I always wanted to live in a James Bond movie. Not one filled with disembowelings, adrenaline-provoking car chases or shark attacks, but one filled with way-cool gadgets. Push a button and a perfectly chilled martini rises silently, but majestically from a wet bar. Turn the face on your watch to the right and a tiny, poison dart dispenses the loud-mouthed jerk who cut in line at the post office. It’s all too seductive, the automated life.
So when my boyfriend and I moved in together in March and he announced plans to automate all the lighting in our apartment, I jumped on his idea like Trump on a prostitute. It was just lighting, but I felt it was a precursor to a fully automated household, full of decadent leisure brought on by the ability to control all the lights in our apartment, from a block away—or from around the world. While I wondered what was the point of turning a light on in the apartment when I was in Turkmenistan, I figured that it was for the same reason why a dog licks his balls: because he can.
On successive nights while I was working late, Alex installed track lighting and LED remote bulbs that could be controlled by an iPhone or iPad. He got shocked only once.
The night we christened our smart home lighting system, I tossed a monkey wrench in our plans while I was reading in bed. Picture me turning my book this way and that, trying to read without deep shadows or glaring light cascading down the pages.

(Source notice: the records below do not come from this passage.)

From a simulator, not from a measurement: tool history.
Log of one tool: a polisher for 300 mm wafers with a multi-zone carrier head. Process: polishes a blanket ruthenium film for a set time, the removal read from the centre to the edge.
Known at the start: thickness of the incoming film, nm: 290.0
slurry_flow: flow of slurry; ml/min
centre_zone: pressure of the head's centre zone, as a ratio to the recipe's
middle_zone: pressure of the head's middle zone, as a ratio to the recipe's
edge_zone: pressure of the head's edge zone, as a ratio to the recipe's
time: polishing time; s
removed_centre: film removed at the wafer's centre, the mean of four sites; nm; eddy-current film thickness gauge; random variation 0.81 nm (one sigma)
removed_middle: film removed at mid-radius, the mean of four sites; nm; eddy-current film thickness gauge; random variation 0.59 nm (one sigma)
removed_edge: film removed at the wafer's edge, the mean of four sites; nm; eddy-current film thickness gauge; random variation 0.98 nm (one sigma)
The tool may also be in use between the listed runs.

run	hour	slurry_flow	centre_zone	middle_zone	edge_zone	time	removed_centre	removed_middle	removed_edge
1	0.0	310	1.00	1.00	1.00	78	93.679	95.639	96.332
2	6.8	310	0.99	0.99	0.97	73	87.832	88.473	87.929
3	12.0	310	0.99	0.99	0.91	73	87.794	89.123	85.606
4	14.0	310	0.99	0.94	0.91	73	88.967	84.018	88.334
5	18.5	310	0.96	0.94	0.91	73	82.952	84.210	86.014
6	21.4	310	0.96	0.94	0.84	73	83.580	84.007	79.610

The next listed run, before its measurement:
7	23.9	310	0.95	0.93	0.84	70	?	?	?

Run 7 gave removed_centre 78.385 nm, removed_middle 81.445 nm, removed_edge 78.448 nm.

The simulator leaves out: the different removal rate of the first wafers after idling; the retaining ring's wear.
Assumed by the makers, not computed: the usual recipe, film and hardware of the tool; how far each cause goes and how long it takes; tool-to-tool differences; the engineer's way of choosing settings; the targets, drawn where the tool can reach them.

“What are you trying to do?” Alex asks.
“I want to turn off the ceiling light.”
“Why don’t you use your iPad?”
“It’s in the other room.”
NOISES WHILE I GET OUT OF BED AND SET OFF IN SEARCH OF AFOREMENTIONED IPAD, DIFFICULT TO FIND BECAUSE THE LIVING ROOM IS DARK. I RETURN WITH IPAD A MINUTE LATER.
“Just open the app—”
“Which app?”
“The Philips Hue app.”
“I haven’t downloaded it.”
“Then let’s download it.”
NOISES OF ALEX TAPPING ON IPAD, DOWNLOADING APP AND OPENING IT AFTER A MINUTE OR SO.
“Okay, I’ll add the lights for the entire apartment.”
MORE TAPPING AS EXISTING LIGHTS ON SYSTEM ARE LOADED AND POPULATE ON IPAD.
“There you go!” Alex pronounces with a flourish as the overhead light dims and goes dark as if by magic.
If you had a stopwatch, you’d know that magic took about 4 minutes to work.
Things got more complicated once we brought Alexa and Siri into this. Supposedly, all we had to do is to say “Alexa?” or “Hey Siri” and tell them which light we wanted on or off and our wish would instantly be granted.
Fat chance. Alex would tell Alexa to “turn off everything in the living room,” and she’d pithily respond by saying that she “couldn’t find a device called everything in the living room.” Siri fared a little better, but we still had to repeat ourselves several times for Siri to get things right.
Now if you’re saying to me, “Dave, why don’t you just push a button on the wall?” you’d be correct. I can do such a simple thing. To which I will answer by saying that I’m in love and I want to show support and gratitude for my partner’s efforts. That’s the price of love.
When it comes down to it, smart homes are a good idea in theory, the same way it seemed like a good idea in the 1930s to float luxuriously through the air, strapped to a gigantic balloon filled with seven-million cubic feet of flammable hydrogen. In the same way, the automated Roomba vacuum is supposed to suck up debris to leave your floors spotless—until it hits a dog turd and smears it all over your domicile. Traffic app Waze is supposed to shorten your commute by sending you down little-known shortcuts and roads with good traffic flow—until you realize you’re being asked to make a death-defying darts across six lanes of traffic and hair-raising left turns during rush hour.
There’s a fly in the ointment in our brave new world, but I will sigh deeply and take the good with the bad. So for the time being, if I want to turn on a light, I’ll go in search of my iPhone or iPad, enter the password and turn it on, find the app and open it, locate the light I want to turn on and tap on its icon and find out it isn’t responding, close the app, open it again, and finally tap on the light icon when I could just push a switch on the wall.
I don’t want to stand in the way of progress.